On Tuesday, 4 February 2014 at 14:54:35 UTC, Adam D. Ruppe wrote:
On Tuesday, 4 February 2014 at 14:34:49 UTC, Idan Arye wrote:
Probably because `Nullable!` suggests that's it's a library
solution - and it isn't.
It should be. The way I'd do it is
Object o; // not null
@nullable Object o; // like we have today
BUT, user code would never use that. Instead, we'd have:
struct Nullable(T) if(__traits(compiles, (@nullable T) {}) {
@nullable T;
}
// and a corresponding one so stuff like Nullable!int works
This gives us:
* Implementation help - no binary cost for Nullable!Object
since it just uses null directly instead of a bool isNull field
(the optimizer also knows this)
* Consistency with all other types. Nullable!int works,
Nullable!Object can be passed to a template, inspected, etc.

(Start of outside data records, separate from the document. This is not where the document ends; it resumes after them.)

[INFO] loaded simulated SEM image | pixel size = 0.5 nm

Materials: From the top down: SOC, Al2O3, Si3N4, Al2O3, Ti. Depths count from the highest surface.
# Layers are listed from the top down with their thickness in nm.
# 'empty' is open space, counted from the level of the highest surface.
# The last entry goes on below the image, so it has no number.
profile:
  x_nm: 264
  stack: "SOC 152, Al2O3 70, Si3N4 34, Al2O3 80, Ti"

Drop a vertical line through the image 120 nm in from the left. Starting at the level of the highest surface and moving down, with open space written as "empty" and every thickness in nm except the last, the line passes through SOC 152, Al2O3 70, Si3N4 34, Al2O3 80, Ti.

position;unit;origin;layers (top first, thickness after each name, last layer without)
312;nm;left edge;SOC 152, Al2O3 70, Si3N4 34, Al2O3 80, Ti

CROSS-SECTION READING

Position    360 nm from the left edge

without new traits for isNullable and everything.
* Library functionality so we can also make other types that do
the same kind of thing
Then, if we did the Type? syntax, it would just be rewritten
into Nullable!Type. Nullable's definition would probably be in
the auto-imported object.d so it always works.
So what you are saying is that it should be implemented in the
core language(`@nullable`), and than wrapped in the standard
library(`Nullable!`) so we can have the benefit of using D's and
Phobos' rich template-handling functionality?
Sounds good, but the only problem is that the `@nullable` syntax
looks too clean - cleaner than `Nullable!`. That will mean that
some people will prefer it - enough to break all the benefits of
using the template.
I think the core language implementation should look more ugly
and cumbersome. How about `__traits(nullable, T)`? People already
know that traits are better used via wrappers whenever possible -
in contrast to attributes that are meant to be used directly.